I lived in West Berlin for 5 years as a young man. My German peers and I talked about this sometimes. They were remarkably introspective about the problem of authority, having grown up with the knowledge that their own grandparents, and in some cases their own parents, had either acquiesced to or participated directly in immoral brutality against fellow human beings.
Let me tell you, there’s nothing like having a family dinner with your 21-year-old friend while his grandfather sits at the table, and then retreating to a beer garden to discuss morality and the fact that Grandpa had been a Nazi bureaucrat who kept concentration camp trains running on schedule.
It focuses the mind.
The German people collectively seem determined not to ever let something like that happen again. School children learn about the problem of authority from the time they are about 10 years old. People get the idea that German kids are just shamed, taken on tours of concentration camps and given texts to read that focus on the brutality of the Nazi era.
But I think that what actually happens is much more sophisticated than that. Kids are encouraged to think about the problem of authority, to actively role play how they would respond in similar, contemporary situations.
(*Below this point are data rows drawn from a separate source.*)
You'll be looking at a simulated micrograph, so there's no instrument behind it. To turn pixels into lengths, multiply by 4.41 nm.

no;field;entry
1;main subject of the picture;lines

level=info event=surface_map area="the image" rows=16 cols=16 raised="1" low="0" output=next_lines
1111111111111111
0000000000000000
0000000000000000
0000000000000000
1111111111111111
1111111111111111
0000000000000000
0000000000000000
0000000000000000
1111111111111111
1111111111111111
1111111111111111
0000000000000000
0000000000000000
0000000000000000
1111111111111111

I don’t know how well that works or if there’s any real answer to this, but it’s interesting that a very significant plurality of German people are much more liberal today on the subject of refugees and immigration then much of the rest of the European population. I think they are less likely to succumb to populist anti-immigration sentiment because they are more likely to resist authoritarian urges to hurt people — because of the moral training they receive as children and teenagers.
I don’t know if this is true, and I don’t know if there’s any way to demonstrate that it is, but I know some of my German friends think it’s true.